Saturday, August 31, 2013

more on Diebenkorn

I have been thinking more about Diebenkorn's work, thanks in large part to the excellent essays in Richard Diebenkorn: The Berkeley Years, 1953-1966, published to accompany the DeYoung exhibit. One writer remarked on Diebenkorn's "long and thoughtful evolution" of a painting, working on it until it was right. I do this, too, but not necessarily consciously or systematically. My criteria have tended to be visual and surface-related. Yet the process offers an opportunity to have my ideas "worked on, changed, altered" by the figurative/natural side of things, by what is out there, rather than by going more deeply into my own mind/imagination. To finalize a work by rechecking it against the real world and my reaction to it, rather than a somewhat arbitrary aesthetic finish, would be a different practice that would bring more depth to the work. As the same author said, Diebenkorn resolved the abstract values of pure painting in tension with nature/reality. The materiality of his abstract work is in tension with the “presentness” of natural form, so that imagination and observation somehow merge.
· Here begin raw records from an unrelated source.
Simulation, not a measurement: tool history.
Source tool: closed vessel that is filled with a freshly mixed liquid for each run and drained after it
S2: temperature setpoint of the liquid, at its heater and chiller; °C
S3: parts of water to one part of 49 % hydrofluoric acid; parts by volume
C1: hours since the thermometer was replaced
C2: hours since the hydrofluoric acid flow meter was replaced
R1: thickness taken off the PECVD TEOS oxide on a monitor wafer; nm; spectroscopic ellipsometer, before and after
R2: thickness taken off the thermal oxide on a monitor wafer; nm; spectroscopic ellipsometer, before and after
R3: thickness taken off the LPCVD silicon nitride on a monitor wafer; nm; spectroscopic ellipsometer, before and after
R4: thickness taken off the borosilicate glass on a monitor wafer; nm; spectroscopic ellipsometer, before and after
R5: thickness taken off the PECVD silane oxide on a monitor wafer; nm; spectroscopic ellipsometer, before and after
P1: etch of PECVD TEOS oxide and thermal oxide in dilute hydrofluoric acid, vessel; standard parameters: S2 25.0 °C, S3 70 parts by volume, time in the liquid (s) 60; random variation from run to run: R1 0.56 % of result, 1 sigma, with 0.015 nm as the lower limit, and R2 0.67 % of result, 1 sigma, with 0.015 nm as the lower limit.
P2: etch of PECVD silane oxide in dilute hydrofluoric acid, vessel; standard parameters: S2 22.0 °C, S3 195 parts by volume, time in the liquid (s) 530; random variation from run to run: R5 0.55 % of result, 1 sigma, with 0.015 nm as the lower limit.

How do I interpret natural forms in relation to my own feelings? The horizon is important to me: It offers stability and a sense of distance, of objectivity, of calm. The Colorado Plateau, in its flatness, offers these qualities. These are things that I seek to render, emotionally, in my paintings. But there are so many other emotions to explore. How can I pursue them through landscape, since that is what I am drawn to? I could use my list of emotions/concepts to seek in the actual reality around me things that "say" that emotion, and paint them (abstractly, of course). Or, coming from a different direction, I could look at a landscape that attracts me and ask my self why it does so before turning to paint. In both cases, to find a landscape or still life "thing" that speaks to me of an emotion, then go beyond the specific forms and colors and transform them so that they disappear and leave the mood/emotion, the way a physical page disappears when you read a book.

This means reacting to the local earth forms and atmospheric conditions such as I find them at a certain moment, noting their emotional resonance, then using that actual landscape as both a source of inspiration and a point of departure. In Diebenkorn a sense of place is merged into the use of the actual moment and/or environment to provide a source for the projection and expression of thoughts and emotions. This takes the sense of place to a psychological or imagined level, where abstraction makes sense. Over time, a vocabulary develops, of subjects, themes, motifs, that are not specific to any given moment but are still grounded in an environment that is physical, specific, and real and that is reflected in the painting through light, color, composition, and other painterly qualities.

Another thought from the essays: If reworking a canvas, as Diebenkorn did, can be seen as a process of externalizing ideas and feelings, then leaving visible the evidence of that process in pentimenti gives extra meaning to the work. This reinforces my practice of leaving hints of lower layers visible, but it also refines it and gives it more meaning and purpose: that of externalizing the internal. It also justifies my tendency to slow down, even in sketching, to rework, take time, revise. I will do so with a greater and more conscious sense of purpose than I have before.

Diebenkorn himself emphasized that "all paintings start out of a mood, out of a relationship with things or people. This refers to another type of reality, beyond the figurative, that is external but also subjective. This seems like a good starting point for a painting, and returns me to the idea that I should think about the mood/relationship with the landscape or object that I am addressing before I start to paint it.